Sunday evening finds us back at the jazz school, now temporarily converted into Laraaji's peace garden. I arrive about 15 minutes early and find the Philadelphia-born dulcimerist already on stage, sitting cross-legged on an oriental rug, tweaking his electronic equipment. Between the stage and the five row of seating, more rugs and throw cushions have been laid on for anybody feeling the need for a less formal posture.

It's hard to say exactly when the concert starts. At a certain point, around five minutes before the appointed time, he starts slowly picking out a few notes on the dulcimer but you'd be forgiven for thinking he was still tuning up or something. No lights come on to illuminate his face nor do the house lights dim. A little while later, he stops for a bit and says hello, inviting us to take a walk in his peace garden, and expresses his hope that we might all get "as relaxed as we dare to be". Whether we do so sitting down, lying down, or "floating on the ceiling" is, happily, left up to us.

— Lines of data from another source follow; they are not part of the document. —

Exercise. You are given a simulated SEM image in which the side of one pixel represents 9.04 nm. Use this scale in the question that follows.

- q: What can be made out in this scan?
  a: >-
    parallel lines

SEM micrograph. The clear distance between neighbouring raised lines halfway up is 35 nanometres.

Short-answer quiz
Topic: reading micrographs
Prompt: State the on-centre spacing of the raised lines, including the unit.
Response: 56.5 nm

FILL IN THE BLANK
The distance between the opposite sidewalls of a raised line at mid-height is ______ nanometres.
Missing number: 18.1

When he asks us to join him for some call-and-response chanting, a dreadlocked white dude sitting on the floor assumes the lotus position. "lum lum lum lum lum-a-lum lum," sings Laraaji. The balding bloke in the Adidas top sitting next to me is having none of it. Laraaji thrums upon his strings, processing the sound through fog banks of reverb, chorus, and phasing effects. The music has a vague, fleeting quality, as if glimpsed through a rearview mirror. It seems to elude one's grasp.

As it comes to an end, quite a few people are lying down (I'm unsure quite how many are floating on the ceiling) and I'm surprised to discover it lasted as long as a feature film. If someone had told me it lasted anything from 20 minutes to eight hours, I would probably have believed them.

The following day, on my way to the airport, I find myself pondering what, finally, it is that makes Out Fest so special, so precious in an already saturated European festival scene. Ultimately, I think it comes to down to the event's rootedness in the community of this town where you could buy a house outright for less than the price of a deposit on a one-bed flat in London.

The organisers of this festival were born here in Barreiro, they grew up here. From its first incarnation, local artists have figured highly on the bill. The emphasis on having international guests like Eddie Prévost and Russell Haswell run workshops during the day when no concerts take place, nurtures an already rich local scene. At least one of the bands playing this year first met during Carla Bozulich's workshop at last year's festival. Throughout the year, the Out.Ra association that organise the festival run projects to restore rundown and abandoned schools in the city to become new cultural venues.

"I think that through the years we have mostly been unearthing the potential which has been there since the beginning," Rui Damso tells me, "both in terms of the music and of the interaction between the city and the festival. It's mostly been a process of learning and figuring out how to keep this identity whose seeds where there since the beginning but had to be tried out and developed, which has led us to have a very professional and careful outlook on each edition. I'd say that now, twelve years after, it's very clear in our minds that the festival's core identity is to mirror the attitude that's present in the music: to try new solutions, to explore the spaces, to rearrange its building blocks, to be unique."